In China: the Sign of the Fish
THE crackdown on Chinese Christians reported in this and other newspapers is another human-rights grievance President George Bush and other Western leaders should lodge against Beijing's hard-liners.
Chinese officials eased up on laws against the practice of religion after the Cultural Revolution. The assumption was that, with only a handful of churches in existence and no Christian cultural heritage, religion would only be a minor annoyance. The Communist Party also tolerated worship because this lured believers out from underground, allowing the party to keep an eye on them.
But the party got more than it bargained for. The number of Protestant churches has grown from 4,000 to 7,000 since 1987 - and those are official churches, sanctioned reluctantly by Beijing through the Chinese Christian Council. The real flourishing is in the many thousands of evangelical and Catholic home churches - where worshipers meet informally, as did first-century Christians. Last year the one Christian press, in Nanjing, printed 3 million Chinese Bibles. Demand still far exceeds supply.

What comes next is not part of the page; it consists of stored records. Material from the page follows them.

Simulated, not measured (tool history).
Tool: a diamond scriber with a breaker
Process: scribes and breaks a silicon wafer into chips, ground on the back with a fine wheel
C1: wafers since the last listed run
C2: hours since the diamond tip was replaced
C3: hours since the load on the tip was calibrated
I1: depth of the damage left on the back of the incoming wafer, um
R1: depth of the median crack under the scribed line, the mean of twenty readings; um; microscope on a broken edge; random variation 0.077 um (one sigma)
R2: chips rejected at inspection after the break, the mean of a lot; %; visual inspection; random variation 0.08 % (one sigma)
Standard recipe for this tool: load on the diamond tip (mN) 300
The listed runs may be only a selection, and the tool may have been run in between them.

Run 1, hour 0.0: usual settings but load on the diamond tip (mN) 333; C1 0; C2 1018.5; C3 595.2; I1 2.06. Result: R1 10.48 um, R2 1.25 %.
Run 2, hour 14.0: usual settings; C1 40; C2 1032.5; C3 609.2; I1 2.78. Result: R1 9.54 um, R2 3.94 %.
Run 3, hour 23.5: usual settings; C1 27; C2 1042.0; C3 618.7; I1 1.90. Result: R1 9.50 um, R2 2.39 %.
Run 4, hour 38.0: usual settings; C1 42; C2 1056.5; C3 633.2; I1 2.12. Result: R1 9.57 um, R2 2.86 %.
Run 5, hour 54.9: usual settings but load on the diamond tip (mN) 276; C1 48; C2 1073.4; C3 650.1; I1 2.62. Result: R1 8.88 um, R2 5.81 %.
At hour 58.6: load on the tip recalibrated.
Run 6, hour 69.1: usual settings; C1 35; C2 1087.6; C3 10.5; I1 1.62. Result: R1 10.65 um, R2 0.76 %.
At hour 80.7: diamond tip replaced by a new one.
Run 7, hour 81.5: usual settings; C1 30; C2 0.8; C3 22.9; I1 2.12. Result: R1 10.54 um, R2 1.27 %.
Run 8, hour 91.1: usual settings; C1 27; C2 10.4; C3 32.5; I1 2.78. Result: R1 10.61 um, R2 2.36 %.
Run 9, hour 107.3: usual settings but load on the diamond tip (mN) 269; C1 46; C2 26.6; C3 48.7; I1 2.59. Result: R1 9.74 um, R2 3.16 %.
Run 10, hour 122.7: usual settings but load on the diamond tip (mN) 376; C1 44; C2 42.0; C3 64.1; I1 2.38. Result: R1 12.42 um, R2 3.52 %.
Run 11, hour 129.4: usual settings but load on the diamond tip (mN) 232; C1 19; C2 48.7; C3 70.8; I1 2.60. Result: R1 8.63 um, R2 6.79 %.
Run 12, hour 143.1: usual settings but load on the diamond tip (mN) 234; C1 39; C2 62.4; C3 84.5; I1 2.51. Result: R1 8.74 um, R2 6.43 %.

In order to stop the flowering of faith - which reaches from workers to intellectuals - the party issued Document No. 6, which limits worship to official churches and punishes offenders. Classic tactics of paranoid authoritarian regimes are employed - threats, harassments, job and educational restrictions, spies among believers, a culture of persecution. Some 300 Protestant home churches have been shut down in central and east China. "Blessed are ye when men shall revile you
The story is familiar from Eastern Europe. The Gospels give a freedom, mutuality, purpose, that transcends communist husks. They bring a different way of seeing society and social responsibility.
Beijing may wink at free-market approaches, since they pad party pockets and can be controlled. True Christianity cannot be so controlled. That's why Bejing fears it. The West should investigate the status of any arrested "home church" leaders.